I do not understand this claim. A usual way to translate precedence in EBNF is to split rules and organize them within a hierarchical fashion:
 sum_expr: mul_expr (('+'|'-') mul_expr)* mul_expr: atom (('*'|'/') atom)* atom: NAME | NUMBER 
What kind of use case do you have in mind where this is unfeasible or hard to perform?

I've not completely made up my mind about the unnaturalness of the representation. I guess you refer to the AST / CST mismatch? There are tons of libraries that address the object / relation mismatch for any mainstream programming language and even more literature about it but the AST / CST mismatch seems to be only subconsciously present and you see all kinds of hald baked workarounds. In discussion forums people come up with ideas like translating parse trees to XML to be able to deal with them. It's grotesque but there is very little analysis.

Maybe this paper is an

Maybe this paper is an interesting read in the context of the above comments.

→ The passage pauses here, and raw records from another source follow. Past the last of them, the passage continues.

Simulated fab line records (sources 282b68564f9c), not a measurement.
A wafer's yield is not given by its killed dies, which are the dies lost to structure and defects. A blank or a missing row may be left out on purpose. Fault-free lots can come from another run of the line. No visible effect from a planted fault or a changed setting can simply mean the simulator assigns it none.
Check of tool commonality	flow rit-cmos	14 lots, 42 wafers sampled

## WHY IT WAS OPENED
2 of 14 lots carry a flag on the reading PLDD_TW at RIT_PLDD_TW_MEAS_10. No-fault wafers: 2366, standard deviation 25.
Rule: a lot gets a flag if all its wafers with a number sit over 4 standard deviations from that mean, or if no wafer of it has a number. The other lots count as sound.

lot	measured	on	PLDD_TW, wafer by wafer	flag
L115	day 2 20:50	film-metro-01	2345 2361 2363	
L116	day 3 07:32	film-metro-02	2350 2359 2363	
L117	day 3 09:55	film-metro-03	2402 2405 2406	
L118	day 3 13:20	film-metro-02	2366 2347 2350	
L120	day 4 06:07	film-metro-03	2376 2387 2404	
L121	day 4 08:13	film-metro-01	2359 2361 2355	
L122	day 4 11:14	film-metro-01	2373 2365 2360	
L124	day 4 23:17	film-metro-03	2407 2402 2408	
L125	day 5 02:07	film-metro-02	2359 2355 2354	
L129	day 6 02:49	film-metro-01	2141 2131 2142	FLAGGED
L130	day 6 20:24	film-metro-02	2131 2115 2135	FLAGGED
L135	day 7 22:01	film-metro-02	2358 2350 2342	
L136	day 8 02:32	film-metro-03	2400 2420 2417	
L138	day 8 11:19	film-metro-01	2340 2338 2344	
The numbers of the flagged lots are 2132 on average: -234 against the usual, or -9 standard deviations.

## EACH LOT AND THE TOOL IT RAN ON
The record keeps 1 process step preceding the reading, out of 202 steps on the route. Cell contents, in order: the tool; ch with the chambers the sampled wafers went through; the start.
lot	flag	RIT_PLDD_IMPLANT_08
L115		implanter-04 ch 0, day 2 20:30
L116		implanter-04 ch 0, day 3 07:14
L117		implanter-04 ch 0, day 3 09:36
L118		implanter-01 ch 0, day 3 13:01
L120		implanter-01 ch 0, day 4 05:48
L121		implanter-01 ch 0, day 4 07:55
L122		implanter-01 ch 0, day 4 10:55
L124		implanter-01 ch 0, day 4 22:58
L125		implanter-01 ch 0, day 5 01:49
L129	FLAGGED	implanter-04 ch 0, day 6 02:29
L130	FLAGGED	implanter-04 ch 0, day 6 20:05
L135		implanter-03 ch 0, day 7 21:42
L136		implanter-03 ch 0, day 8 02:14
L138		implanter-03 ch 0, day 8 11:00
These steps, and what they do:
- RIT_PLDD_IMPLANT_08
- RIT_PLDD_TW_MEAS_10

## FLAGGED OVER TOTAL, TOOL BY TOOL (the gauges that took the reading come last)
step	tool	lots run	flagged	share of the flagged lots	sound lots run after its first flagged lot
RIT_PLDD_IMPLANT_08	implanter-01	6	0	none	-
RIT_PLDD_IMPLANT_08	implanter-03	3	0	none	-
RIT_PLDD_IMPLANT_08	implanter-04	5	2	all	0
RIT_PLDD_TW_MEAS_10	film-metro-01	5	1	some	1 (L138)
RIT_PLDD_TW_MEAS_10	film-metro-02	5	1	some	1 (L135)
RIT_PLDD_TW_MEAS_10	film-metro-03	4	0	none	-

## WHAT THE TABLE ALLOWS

Describing parsers written

Describing parsers written with parser combinators as 'hand-crafted' is IMO misleading. The combinators are generally an embedding of an appropriate metalanguage much as a parser generator would work with, and where the combinators aren't more powerful than a sane parser generator would be (Parsec would be such an example, with support for all the context-sensitivity you could ever want) they can actually create a representation of the grammar and optimise it before an actual parser is created.

It's true that not everyone is going for a clean separation of grammars and actions, but in many cases this is actually the right thing - providing that separation requires additional code and possibility for error. If you really care that much you can, of course, parameterise the parser on the actions!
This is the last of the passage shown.